AI-based Analysis of Bollywood Uncovers the Indian Film Industry's Obsession with 'Fair Skin'
For Bollywood, beauty lies in the "fair skin", according to an Artificial Intelligence (AI) -based computer analysis which reveals that conception of beauty has remained consistent through the years in the Indian film industry having its roots in Mumbai.
Bollywood -- the world's largest by number of feature films produced continues, to associate beauty with fair skin, making it one of the many social biases Bollywood has remained consistent with, finds a study led by Indian American researchers at Carnegie Mellon University.
The Indian film industry often known as Bollywood, which is a term for Hindi cinema, a portmanteau of 'Bombay' and 'Hollywood'.
In the study, researchers collected 100 Bollywood movies spanning 70 years, and juxtaposed them against 100 top-grossing Hollywood films made during the same period. They also analyzed subtitles of 1,400 films for gender and social biases in their statistical language models. And finally used artificial intelligence (AI) to make the observation.
The research study alsp revealed that babies whose births were depicted in Bollywood films from the 1950s and ‘60s were more often than not boys; in today's films, boy and girl newborns are about evenly split.
They AI-powered study used a fill-in-the-blank exercise to assess specific statements like "A beautiful woman should have _____ skin". The model predicted ‘fair’ after being trained on Bollywood subtitles data. The bias was less pronounced when the AI model was used on Hollywood subtitles, the team noted.
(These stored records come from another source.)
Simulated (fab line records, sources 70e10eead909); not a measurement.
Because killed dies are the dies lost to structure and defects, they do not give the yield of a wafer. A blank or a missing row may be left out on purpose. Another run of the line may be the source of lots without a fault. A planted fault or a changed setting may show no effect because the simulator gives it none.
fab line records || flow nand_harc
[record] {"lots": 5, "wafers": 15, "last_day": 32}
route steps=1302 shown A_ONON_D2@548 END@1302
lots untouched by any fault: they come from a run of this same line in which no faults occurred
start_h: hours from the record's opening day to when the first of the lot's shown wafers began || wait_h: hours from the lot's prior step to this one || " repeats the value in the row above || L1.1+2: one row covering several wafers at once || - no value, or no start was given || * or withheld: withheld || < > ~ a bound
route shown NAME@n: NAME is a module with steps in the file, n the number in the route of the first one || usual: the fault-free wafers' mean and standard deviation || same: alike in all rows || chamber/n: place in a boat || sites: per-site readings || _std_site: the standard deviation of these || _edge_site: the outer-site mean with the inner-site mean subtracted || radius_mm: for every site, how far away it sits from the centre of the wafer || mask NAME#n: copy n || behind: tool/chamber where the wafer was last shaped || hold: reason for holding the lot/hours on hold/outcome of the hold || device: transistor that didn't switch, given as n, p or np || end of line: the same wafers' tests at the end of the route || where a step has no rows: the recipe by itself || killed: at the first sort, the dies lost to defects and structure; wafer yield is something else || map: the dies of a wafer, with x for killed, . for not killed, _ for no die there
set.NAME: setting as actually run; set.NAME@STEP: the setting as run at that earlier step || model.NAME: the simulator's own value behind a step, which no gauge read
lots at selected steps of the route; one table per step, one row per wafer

The team, led by Kunal Khadilkar and Ashiqur KhudaBukhsh of CMU's Language Technologies Institute, used the model to also understand gender diversity in the films. They used ‘Male Pronoun Ratio (MPR)’ metric to compare occurrence of male pronouns with total occurrences of male and female pronouns. Right from 1950 to now, the rate for both Bollywood and Hollywood movies ranged from 60 to 65 MPR, the team noted.
The AI-powered method is said to be able to analyze 2,000 movies in a matter of days, compared with manual cultural studies that can consider up to 10 movies at a time, according to the team.
The tool could also be used to rapidly analyze hundreds of books, magazine articles and social media posts to understand biases that may occur in them, the team said.